Is your MFT ready for FATCA

MFT ready
MFT ready

UPDATED 11/12/18

This is a great time to discuss a transformative tax legislation affecting Americans with foreign assets. Correspondingly, banks and governments around the world: the Foreign Account Tax Compliant Act or FATCA. The law affects how financial institutions report holdings to the IRS and MFT will be a core enabler for doing so.

In this Q&A, Shalom Lewis, Director, Customer Success, Axway, shared his thoughts on what financial institutions need to know to ensure FATCA compliance.

MFT ready

  1. What is FATCA?

Passed in 2010, FATCA is a law that requires foreign financial institutions and governments to report information about U.S. taxpayers who have holdings in their countries, for tax to be applied to those holdings. As an incentive, the federal government will provide foreign governments reciprocal information on foreigners with accounts in the U.S. The U.S. has also stated it will penalize foreign banks that do not comply by withholding funds on their operations here

2. What are important dates related to FATCA that organizations should know about?

The first year of required reporting was 2014, meaning that all foreign institutions have to register with the IRS this year. Most organizations then have to submit taxpayer data to the IRS by March 31st. The remaining institutions were required to submit account data by September 30, 2015.

3. Which kinds of organizations are affected by this legislation?

This legislation primarily affects organizations in the financial sector. This includes banking institutions and investment companies, and foreign governments. But the legislation is ultimately relevant to any organization that can maintain financial holdings.

4. Are there any particular technology requirements organizations need to meet in order to be able to submit their data to the IRS?

The IRS has built a system called the International Data Exchange Service, which allows financial institutions and host country tax authorities to access and transmit data securely in an encrypted format. Once institutions are enrolled in the system they are able to upload files allowing encrypted account information to be shared on a secure pathway. This system then notifies the receiving entity, in this case, the IRS, that content has been uploaded, allowing the IRS to log in, decrypt and review the files.

Guidelines

Organizations can follow guidelines presented from the IRS showing detailed instructions on encryption, compression and delivery. After following the guidelines, the IRS gives organizations opportunities to test out the system.

5) How can the use of MFT help organizations?

The system allows for two different approaches to uploading data: a web interface and secure file transfer. Using secure file transfer or MFT can help institutions, particularly larger firms.  This saves significant time by efficiently automating the upload and sending process, even for large amounts of data, all while ensuring governance mandates are met. The list of accepted file transfer clients, including Axway Secure Client, can be found in the System Availability section of the user guide.

6) Are there any other key considerations for organizations?

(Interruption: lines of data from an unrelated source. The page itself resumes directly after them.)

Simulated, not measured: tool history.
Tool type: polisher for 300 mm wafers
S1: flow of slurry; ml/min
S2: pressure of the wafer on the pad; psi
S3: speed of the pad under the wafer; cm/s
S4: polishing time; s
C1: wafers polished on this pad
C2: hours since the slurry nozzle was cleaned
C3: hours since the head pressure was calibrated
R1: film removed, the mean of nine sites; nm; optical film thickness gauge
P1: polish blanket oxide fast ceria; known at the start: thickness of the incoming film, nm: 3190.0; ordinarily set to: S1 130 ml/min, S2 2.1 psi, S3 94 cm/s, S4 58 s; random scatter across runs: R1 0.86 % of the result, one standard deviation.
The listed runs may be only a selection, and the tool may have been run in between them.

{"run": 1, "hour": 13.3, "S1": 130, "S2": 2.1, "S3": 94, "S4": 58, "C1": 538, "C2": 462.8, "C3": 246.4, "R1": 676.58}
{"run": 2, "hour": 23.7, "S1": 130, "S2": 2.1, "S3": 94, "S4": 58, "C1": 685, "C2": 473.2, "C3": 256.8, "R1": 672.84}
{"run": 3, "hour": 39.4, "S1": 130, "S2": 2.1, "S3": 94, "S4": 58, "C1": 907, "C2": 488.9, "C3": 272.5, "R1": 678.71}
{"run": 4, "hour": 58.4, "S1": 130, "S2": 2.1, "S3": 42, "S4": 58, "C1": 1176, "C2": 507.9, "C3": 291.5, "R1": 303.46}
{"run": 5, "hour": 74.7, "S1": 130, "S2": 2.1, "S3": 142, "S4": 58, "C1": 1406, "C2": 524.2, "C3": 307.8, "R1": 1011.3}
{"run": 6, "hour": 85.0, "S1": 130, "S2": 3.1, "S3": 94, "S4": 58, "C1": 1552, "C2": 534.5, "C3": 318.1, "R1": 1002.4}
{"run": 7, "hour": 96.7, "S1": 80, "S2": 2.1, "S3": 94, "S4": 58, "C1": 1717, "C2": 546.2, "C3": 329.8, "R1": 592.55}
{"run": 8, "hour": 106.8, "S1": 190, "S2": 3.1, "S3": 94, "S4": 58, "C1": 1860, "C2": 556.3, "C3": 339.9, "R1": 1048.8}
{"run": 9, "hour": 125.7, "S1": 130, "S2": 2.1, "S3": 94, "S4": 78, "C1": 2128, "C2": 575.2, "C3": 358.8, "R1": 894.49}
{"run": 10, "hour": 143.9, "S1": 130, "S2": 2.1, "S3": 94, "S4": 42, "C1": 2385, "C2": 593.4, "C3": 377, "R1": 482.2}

As you can expect with filing periods that have strict deadlines, traffic has the potential to increase as the deadline approaches resulting in time delays on the sender’s server. Here, file transfer technology can help as it is capable of meeting high demand during peak traffic periods.

Additionally…

Additionally, the IRS website has addressed and listed specific protocols and products that are capable of connecting to its system. Organizations should ensure they have met all the encryption requirements and security regulations by purchasing a certificate from an approved authority and testing the upload process.